As Cool As A Fruitstand

…and maybe as strange. A movie blog.

Quick Thoughts about Indy

Posted by Hedwig on May 23, 2008

Ah. The hat that first gets tossed out of the truck. Then the man. We see the man’s shadow on the car as he puts on his hat, revealing his immediately recognizable profile. Then the camera swivels around like it does so much in this movie, we see the man’s back…and then finally, his face is revealed.

“Russians”, he says with disgust.

I really am easy. I had a grin pasted to my face from the moment the paramount logo dissolved into a mountain like in Raiders, only to be revealed to be a molehill instead, and things like the introduction of our hero above just made it widen. The familiar beats of it delighted me: the action opener, the betrayal, the ludicrous escape, the scene at the university…

Ludicrous really is the operative word here. But to explain that, I’ll have to go into SPOILER territory.

Spielberg knows his hero is an icon, and as such, immortal (see also: Arthur Conan Doyle). We know Indy’s not gonna die, that he’ll escape from even the most perilous situations. So what does Spielberg do? He puts him in the most ridiculously perilous situation you can imagine: an atom bomb is dropped on him. And he has him survive by hiding in a lead-lined fridge.

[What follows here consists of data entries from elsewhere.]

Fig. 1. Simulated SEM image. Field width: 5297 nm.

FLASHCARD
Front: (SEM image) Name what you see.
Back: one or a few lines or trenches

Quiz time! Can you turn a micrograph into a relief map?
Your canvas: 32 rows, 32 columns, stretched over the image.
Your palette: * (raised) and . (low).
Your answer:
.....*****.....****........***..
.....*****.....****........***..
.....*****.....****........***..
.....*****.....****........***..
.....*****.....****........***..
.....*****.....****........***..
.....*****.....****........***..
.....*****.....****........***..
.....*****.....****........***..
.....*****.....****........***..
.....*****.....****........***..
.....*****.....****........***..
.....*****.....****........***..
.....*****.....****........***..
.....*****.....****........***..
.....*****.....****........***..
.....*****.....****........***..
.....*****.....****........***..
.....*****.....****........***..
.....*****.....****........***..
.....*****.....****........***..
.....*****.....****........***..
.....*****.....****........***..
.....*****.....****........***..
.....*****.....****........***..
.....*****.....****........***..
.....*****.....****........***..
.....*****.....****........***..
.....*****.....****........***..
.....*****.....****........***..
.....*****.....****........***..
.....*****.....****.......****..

I’m telling you: at that moment, I thought the movie couldn’t fail. Controlling the tone like Spielberg does here isn’t as easy as it looks. And while he does resort to CGI for the destruction caused the bomb and the inevitable cloud, Indy’s escape is shown through old-fashioned, and purposefully transparent, editing tricks: we see Indy getting into the fridge. Cut, and we see the fridge bounce around. Cut, and we see Indy crawl out of the damaged fridge, bruised but otherwise fine.

I loved the whole first half in fact, was giddy as a schoolgirl. I love when Shia LeBeouf was introduced, dressed exactly like Marlon Brando in The Wild One: instead of attempting to create another icon of Indy’s stature, he just borrow another iconic image.

That’s the good news. The second half, however, had me understand the mixed reviews. It’s not the ending, per se: I didn’t like it much, but the supernatural, deus ex machina endings where “the Gods” solve Indy’s problems is as much a staple of the franchise as the hat and whip. And I like most of the chase through the jungle. My problem can actually be summarized by one word: Tarzan.

I love the idea of Mutt swinging through the jungle. It’s totally true to the action serial origins of the films, and in its ludicrousness fits perfectly with the tone of the film. But why to resort to CGI ten times lamer than in the first Spiderman? Why resort to CGI at all? Why not, as you easily could have done, do it the old-fashioned way: a shot of Mutt grabbing vine and jumping off, then a shot of him with a frightened look on his face swinging through the air, then a shot of him, clearly just standing somewhere, grabbing the next one… you catch my drift. It’s ok if it’s obviously fake – the back projection is some scenes is perfect. Just don’t make it obviously computer-generated.

The problem is present in some other scenes, too, and it’s probably not really justified, but I blame Lucas. I don’t want to get down on the film too much, though. I loved watching it, in the big auditorium of the Rembrandt cinema, with people hooting at Indy’s arrival, laughing at the one-liners and even clapping at some of the more out-there stunts. It was the perfect opening night experience.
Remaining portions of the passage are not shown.